Welsh mythology tends to focus on the actions of heroes, and their interaction with gods. The primary source is the Mabinogion, a compendium of legends from Wales' mythic time. Some scholars think the Mabinogion more accurately describes medieval Wales rather than Iron-Age Wales; nevertheless it is a valuable source for Welsh-Celtic mysticism. Your author would like to admit that since he specializes in Irish and Scottish folklore his grasp of Welsh deities is weak.

  • Arawn, lord of the Annwyn (the Otherworld). 

  • Math ap Mathonwy, the quintessential wizard. Math requires a virgin to rest his feet upon, apparently to prevent him from contacting the Earth and thereby losing his power. 

  • Pwyll, lord of the kingdom of Davyd, and husband of Rhiannon. 

  • Arianrhod: She is the Goddess of Caer Arianrhod, which is sometimes identified with the constellation Coronea Borealis ("Northern Crown"), which is where the souls of slain heroes go. Her name means "Silver Wheel", which may also refer to the constellation, or to the Wheel of the Year that is celebrated at each of the Fire Festivals. 

  • Rhiannon, (wife of Pwyll) Goddess associated with horses and the Underworld. She is the great Goddess with whom Pwyll is joined as a sacred king. 
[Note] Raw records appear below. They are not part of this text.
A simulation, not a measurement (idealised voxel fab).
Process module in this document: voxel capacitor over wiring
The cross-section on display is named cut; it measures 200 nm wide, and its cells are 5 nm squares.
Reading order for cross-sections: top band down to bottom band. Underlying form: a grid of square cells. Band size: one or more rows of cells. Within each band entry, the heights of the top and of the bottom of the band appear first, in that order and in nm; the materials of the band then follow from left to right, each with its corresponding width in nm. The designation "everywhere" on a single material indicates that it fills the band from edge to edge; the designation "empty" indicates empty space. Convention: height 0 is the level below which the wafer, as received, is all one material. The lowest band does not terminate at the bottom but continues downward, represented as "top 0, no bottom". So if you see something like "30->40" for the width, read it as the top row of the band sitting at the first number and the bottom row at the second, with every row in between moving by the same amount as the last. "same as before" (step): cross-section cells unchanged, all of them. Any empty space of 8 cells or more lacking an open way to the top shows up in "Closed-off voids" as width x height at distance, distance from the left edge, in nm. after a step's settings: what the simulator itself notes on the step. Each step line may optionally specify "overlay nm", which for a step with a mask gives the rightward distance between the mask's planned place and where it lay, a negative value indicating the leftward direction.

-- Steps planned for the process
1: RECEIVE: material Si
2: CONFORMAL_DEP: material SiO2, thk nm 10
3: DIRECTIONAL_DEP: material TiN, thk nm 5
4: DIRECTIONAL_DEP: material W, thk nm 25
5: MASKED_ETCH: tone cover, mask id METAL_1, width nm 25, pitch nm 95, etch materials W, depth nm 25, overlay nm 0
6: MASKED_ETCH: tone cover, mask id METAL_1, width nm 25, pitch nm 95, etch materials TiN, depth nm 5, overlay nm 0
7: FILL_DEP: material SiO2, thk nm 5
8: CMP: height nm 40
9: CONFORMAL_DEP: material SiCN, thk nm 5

  • Cerridwen, mother of the poet Taliesin (and perhaps therefore a patroness of poets). She possesses a cauldron in which a magical wisdom-granting brew can be concocted. 

  • Lyr, god of the sea 

  • Manawyddan, the Welsh counterpart to the Irish Manannan.

Gaulish deities are the focus of Caesar's records. He drew analogies between six of his own Roman gods and those he "discovered" in Gaul. The archeological record in Gaul reveals 374 god-names, many of which were gods of individual tribes or locales, or the many names used to describe the same deity.

  • Lugh (Roman= Mercury)

  • Belinus (Roman= Apollo)

  • Taranis (Roman= Mars) a thunder god

  • Teutatis (Roman= Jupiter)

  • Brigid (Roman= Minerva)

  • Cernunnos (Roman= Dispater) the Animal Lord or Green Man, and probably the God depicted on a panel of the Gnudstrup Cauldron. (see Symbols)

  • Esus, Hu'Hesu, the perpetually Dying God

  • Epona, the Horse Goddess, with attributes of fertility for mares and women.

Also of note is the deity Herne the Hunter, a Saxon god popularly revered in the Mediaeval times and likely evolved from the worship of Cernunnos. Like Cernunnos, Herne is a male hunter-god, making his home in deep forests, having stag antlers on his head, and also associated with animals and with fertility. His image is likely the origin of the Horned God (see Symbols and Wicca ) worshipped by modern Wiccans. Cernunnos (and Herne) have a Hindu counterpart in Shiva, who is depicted surrounded by animals and named Pasupati, "Lord of Animals", in a rare excavation discovered in Mohenjodaro, India.

Not all Druids worship the gods by name. There is some (albeit historically unreliable) evidence that the Druids of old believed in a kind of universal Life Force, flowing from a central place (such as the Irish Well of Wisdom or the Welsh Spiral of Annwyn), to and from all living things. Such a force would presumably be superior to even the gods. Perhaps the best modern description is Obi-Wan's description of "The Force", from the famous Star Wars films by George Lucas. If this force has a name in Celtic literature, that name is Truth. A number of heroes use a declaration of Truth to work some magical change in the world, and some magical artifacts respond to the Truth around them. One classic example is Cormac's Cup, which would shatter into three pieces of three lying words are told near it, and mend itself if three true words were told.